1
votes

I have an Azure website on which a user can upload a lot of XML-files. These files need to be processed and filled in the database.

For this processing I use a continues webjob.

For non-relevant reasons all the uploaded files need to be process per user. So I have a table with all the files and the userId. And I have a table with running jobs. I have multiple webjobs doing the same process. Each webjob looks in the files table if any file needs to be processed. Before starting it checks against the running jobs table if another job is not already processing the files of the user.

This works fine and can run for months without any problem. But sometimes the continuous web jobs are restarting. Mostly at night (my time) making me miss valuable processing time. I'm the only one accessing Azure. I have not deployed anything new prior to the restart. The job is processing most of the time when it restarts. So a memory problem can be an issue. But I'm running a S3 and max cpu and memory don't exceed 40%. The logging isn't very helpful either:

[01/25/2018 05:03:20 > 5657e1: INFO] Starting job: 28158.
[01/25/2018 09:49:24 > 5657e1: SYS INFO] WebJob is still running
[01/25/2018 20:23:06 > 5657e1: SYS INFO] Status changed to Starting
[01/25/2018 20:23:06 > 5657e1: SYS INFO] WebJob singleton setting is False

Because the web job is not nicely finished the running job table isn't updated. On restart the job still thinks the files of the user are processed by another web job making all jobs waiting for each other and nothing is happening.

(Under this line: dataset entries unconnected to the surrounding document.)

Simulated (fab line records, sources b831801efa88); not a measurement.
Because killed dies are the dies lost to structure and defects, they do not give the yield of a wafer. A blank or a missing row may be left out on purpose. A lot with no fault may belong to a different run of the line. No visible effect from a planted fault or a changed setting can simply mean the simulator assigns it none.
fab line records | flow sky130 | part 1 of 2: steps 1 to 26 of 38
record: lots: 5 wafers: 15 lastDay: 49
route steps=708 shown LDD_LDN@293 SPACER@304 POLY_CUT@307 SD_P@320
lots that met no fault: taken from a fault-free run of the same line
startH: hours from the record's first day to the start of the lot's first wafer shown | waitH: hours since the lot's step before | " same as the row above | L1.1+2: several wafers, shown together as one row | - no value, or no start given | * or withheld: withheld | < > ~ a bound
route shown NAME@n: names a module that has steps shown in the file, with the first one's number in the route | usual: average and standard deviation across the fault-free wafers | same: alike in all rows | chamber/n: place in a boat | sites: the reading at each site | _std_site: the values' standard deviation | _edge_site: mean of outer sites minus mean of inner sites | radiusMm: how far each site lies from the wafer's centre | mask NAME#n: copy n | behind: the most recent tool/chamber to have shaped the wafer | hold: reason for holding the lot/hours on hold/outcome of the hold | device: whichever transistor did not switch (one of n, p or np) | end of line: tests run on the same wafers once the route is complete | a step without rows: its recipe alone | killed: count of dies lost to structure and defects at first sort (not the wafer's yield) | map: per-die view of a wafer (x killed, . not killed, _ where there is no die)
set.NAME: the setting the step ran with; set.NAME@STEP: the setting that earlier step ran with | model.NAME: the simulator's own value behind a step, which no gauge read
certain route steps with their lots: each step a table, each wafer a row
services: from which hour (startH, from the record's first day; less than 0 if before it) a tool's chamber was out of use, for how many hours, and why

How can I see why the job is restarting? When I know the reason I might fix it. Any help is much appreciated.

Update I changed my entry point and added the following lines at the top of my main method:

    // Get the shutdown file path from the environment
    _shutdownFile = Environment.GetEnvironmentVariable("WEBJOBS_SHUTDOWN_FILE");
    _log.Info("Watching " + _shutdownFile);
    // Setup a file system watcher on that file's directory to know when the file is created:
    var filename = Path.GetFileName(_shutdownFile);
    if (filename != null)
    {
        var fileSystemWatcher = new FileSystemWatcher(filename);
        fileSystemWatcher.Created += OnAzureRestart;
        fileSystemWatcher.Changed += OnAzureRestart;
        fileSystemWatcher.NotifyFilter = NotifyFilters.CreationTime | NotifyFilters.FileName | NotifyFilters.LastWrite;
        fileSystemWatcher.IncludeSubdirectories = false;
        fileSystemWatcher.EnableRaisingEvents = true;
        _log.Info("FileSystemWatcher is set-up");
    }

But after publishing it to Azure the webjob won't start but throws and error:

[02/08/2018 15:23:56 > a93630: ERR ] Unhandled Exception: System.ArgumentException: The directory name gugfn3vx.0gk is invalid.
[02/08/2018 15:23:56 > a93630: ERR ]    at System.IO.FileSystemWatcher..ctor(String path, String filter)
[02/08/2018 15:23:56 > a93630: ERR ]    at System.IO.FileSystemWatcher..ctor(String path)
[02/08/2018 15:23:56 > a93630: ERR ]    at TaskRunner.Program.Main(String[] args)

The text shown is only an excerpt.